I have a points dataset. I want to identify the cluster area first, and then, find the center of this cluster area.

I was thinking to use "K-Means", but I'm working on a single cluster, so I believe this method is not fitting with my case.

Now, I'm thinking to use either "Mean Center" or "Median Center" tool after identifying the cluster area by using the "Optimized Hot Spot Analysis". However, I'm confused between the mean and median. I'm dealing with only locations without any required weights, which means that I just want to find the center location of the points.

Which one of the two methods is the most proper and accurate for my case? And why?

* I read a lot about them, but I couldn't find the answer for my case.

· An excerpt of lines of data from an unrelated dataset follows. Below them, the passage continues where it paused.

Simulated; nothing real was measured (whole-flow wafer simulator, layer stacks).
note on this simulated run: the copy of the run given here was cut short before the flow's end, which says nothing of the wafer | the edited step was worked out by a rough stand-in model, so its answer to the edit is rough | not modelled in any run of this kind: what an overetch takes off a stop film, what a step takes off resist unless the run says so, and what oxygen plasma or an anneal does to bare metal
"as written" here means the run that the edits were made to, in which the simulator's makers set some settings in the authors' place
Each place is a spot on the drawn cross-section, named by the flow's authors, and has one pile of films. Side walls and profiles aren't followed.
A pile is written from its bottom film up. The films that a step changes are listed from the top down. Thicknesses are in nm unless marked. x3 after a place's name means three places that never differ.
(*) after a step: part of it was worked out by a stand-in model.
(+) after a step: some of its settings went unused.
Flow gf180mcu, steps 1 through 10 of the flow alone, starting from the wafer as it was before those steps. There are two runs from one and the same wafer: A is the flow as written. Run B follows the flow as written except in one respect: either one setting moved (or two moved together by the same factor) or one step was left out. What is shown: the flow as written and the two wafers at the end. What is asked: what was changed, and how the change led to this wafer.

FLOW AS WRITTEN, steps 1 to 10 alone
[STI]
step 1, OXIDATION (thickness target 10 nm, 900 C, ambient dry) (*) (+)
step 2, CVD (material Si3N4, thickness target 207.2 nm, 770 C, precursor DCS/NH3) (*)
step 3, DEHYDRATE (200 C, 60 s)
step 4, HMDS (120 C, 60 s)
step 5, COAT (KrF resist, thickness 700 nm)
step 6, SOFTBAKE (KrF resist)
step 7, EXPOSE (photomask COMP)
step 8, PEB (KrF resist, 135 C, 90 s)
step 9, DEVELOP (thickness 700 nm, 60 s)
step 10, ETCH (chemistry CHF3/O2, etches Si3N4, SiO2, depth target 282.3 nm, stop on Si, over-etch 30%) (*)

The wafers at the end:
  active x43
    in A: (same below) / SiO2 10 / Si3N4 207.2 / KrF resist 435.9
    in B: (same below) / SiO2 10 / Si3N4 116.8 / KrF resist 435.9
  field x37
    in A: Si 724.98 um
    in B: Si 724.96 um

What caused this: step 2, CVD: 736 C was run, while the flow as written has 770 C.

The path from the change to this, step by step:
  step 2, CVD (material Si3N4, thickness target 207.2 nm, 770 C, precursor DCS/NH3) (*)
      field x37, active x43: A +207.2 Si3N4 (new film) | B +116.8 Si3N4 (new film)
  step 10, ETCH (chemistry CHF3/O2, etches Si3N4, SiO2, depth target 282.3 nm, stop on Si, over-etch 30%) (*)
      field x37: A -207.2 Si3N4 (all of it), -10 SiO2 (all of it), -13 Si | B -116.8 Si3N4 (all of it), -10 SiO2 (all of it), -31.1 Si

* In the attachment, you can see the dataset and the cluster area marked by the red circle.

Thank you in advance

1 Solution

Accepted Solutions
MVP Emeritus

the mean center is going to be the arithmetic average of the coordinates which will be influenced to a greater degree than the median because of that outlier to the right/east The median can be calculated in several ways, but typically it is the middle value of the ranked X and Y coordinates, hence, outliers have less impact on the value.  If you are looking to get your measure of centrality in the ellipse you have identified, there is no guarantee that you will get it with either measure.  In such cases where you have outliers, one can use a trim mean which looks at 95% of the data points with 2.5% trimmed off the extremes from the sorted list of X and Y, this is not implemented in ArcMap.

Other alternatives, although less employeed, would be to produce a Delaunay triangulation (TIN) and determine the area of the triangles.  A sorted list of their areas would identify areas  from which you could select the points as candidates for the mean or median, after trimming the triangle list so that 90% or so of the area is represented..  You can do the same with successive removals of convex hulls.  determine the convex hull, remove the points on the hull and recalculate until you are left with a certain percentage of area (perhaps 90% or even 50%)

Centrality has no 'accurate' measure, only 'best'... so in short, go with the median, or if you want to trim, do a trim median.

Other options are possible but more esoteric.

3 Replies
MVP Emeritus

the mean center is going to be the arithmetic average of the coordinates which will be influenced to a greater degree than the median because of that outlier to the right/east The median can be calculated in several ways, but typically it is the middle value of the ranked X and Y coordinates, hence, outliers have less impact on the value.  If you are looking to get your measure of centrality in the ellipse you have identified, there is no guarantee that you will get it with either measure.  In such cases where you have outliers, one can use a trim mean which looks at 95% of the data points with 2.5% trimmed off the extremes from the sorted list of X and Y, this is not implemented in ArcMap.

Other alternatives, although less employeed, would be to produce a Delaunay triangulation (TIN) and determine the area of the triangles.  A sorted list of their areas would identify areas  from which you could select the points as candidates for the mean or median, after trimming the triangle list so that 90% or so of the area is represented..  You can do the same with successive removals of convex hulls.  determine the convex hull, remove the points on the hull and recalculate until you are left with a certain percentage of area (perhaps 90% or even 50%)

Centrality has no 'accurate' measure, only 'best'... so in short, go with the median, or if you want to trim, do a trim median.

Other options are possible but more esoteric.

MVP Regular Contributor

The Directional Distribution tool (Directional Distribution (Standard Deviational Ellipse)—Help | ArcGIS for Desktop ) might help eliminate the outliers.  It also provides the centroid coordinates of the ellipse indicating the distribution.

MVP Emeritus

Yes that is one of the possibilities, although affected by outliers as well, it would perform a point based approach. The reducing convex hulls would produce similar results as the SDE, but would be areal based rather than distance to centrality based.  As indicated, there is no 'ONE' measure of centrality.  For instance, you could construct a Spanning Tree http://www.arcgis.com/home/item.html?id=6ce9db93533345e49350d30a07fc913a  and find the middle point of the tree which would represent the place which minimizes the connectedness of all points.

Bounding Containers with central measure in a minimum area bounding rectangle or

Voronoi/Delaunay could be used if one wanted to peal away the outer layers of a voronoi or delaunay triangulation and find the center of mass/area.